Erasmus: What could happen to scheme after Brexit?
The Erasmus scheme is a European Union (EU) programme that helps students study in other countries.
The government hasn't yet formally decided whether the UK will continue to take part in this scheme in the future. But MPs voted against a clause that would have required the government to negotiate continuing full membership of the Erasmus programme after the end of the 11-month Brexit transition period.
Currently, 53% of UK university students who study abroad do so through the scheme.
In 2017, 16,561 UK students participated in Erasmus, while 31,727 EU nationals came to the UK.
Erasmus is also involved in vocational training and work overseas, as well as with teachers who want to work or train abroad.

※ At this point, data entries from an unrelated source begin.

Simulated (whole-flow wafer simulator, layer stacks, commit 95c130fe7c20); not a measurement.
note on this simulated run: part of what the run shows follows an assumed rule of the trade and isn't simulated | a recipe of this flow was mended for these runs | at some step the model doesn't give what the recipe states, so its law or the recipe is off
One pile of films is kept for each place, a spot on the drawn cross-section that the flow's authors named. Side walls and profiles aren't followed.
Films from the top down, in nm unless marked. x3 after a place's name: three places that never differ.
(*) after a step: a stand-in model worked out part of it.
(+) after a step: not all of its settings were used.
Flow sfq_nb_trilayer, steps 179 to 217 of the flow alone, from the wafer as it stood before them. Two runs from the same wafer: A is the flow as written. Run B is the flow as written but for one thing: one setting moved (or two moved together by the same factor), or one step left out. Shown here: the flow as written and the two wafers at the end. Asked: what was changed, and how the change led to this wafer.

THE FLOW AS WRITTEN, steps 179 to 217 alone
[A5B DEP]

Liberal Democrat MP Layla Moran, who tabled the new clause to the Withdrawal Agreement Bill, said it should have been a "no-brainer".
"For students, young people, those in training and staff who work in the education sector, the Erasmus scheme has been absolutely incredible," she said.
Lucy Dearlove studied at universities in France and Germany as part of an Erasmus year in 2008. The first person in her family to go to university, she says that she "probably wouldn't have thought it possible" to live or study abroad without the scheme, which came with a "generous stipend".
The defeat of the clause does not necessarily mean the UK will not continue with full membership.
A Department for Education official told BBC News: "The government is committed to continuing the academic relationship between the UK and the EU, including through the next Erasmus... programme if it is in our interests to do so. The vote... does not change that.
"As we enter negotiations with the EU, we want to ensure that UK and European students can continue to benefit from each other's world-leading education systems."
The UK left the EU on 31 January, entering into a transition period until the end of the year. During this time, the UK-EU relationship continues much as it was before leaving - including the Erasmus scheme.
That means funding for programmes in the current academic year will continue as before.
There is a funding round for Erasmus programmes that closes in February and any funding agreed then will be honoured even if the placements take place after the end of the transition period - some Erasmus funding awards are for two years.
Universities UK is advising its members to continue applying for this funding as usual and is calling on the government to commit to continued funding through its Support Study Abroad campaign, whether via Erasmus or a new national scheme.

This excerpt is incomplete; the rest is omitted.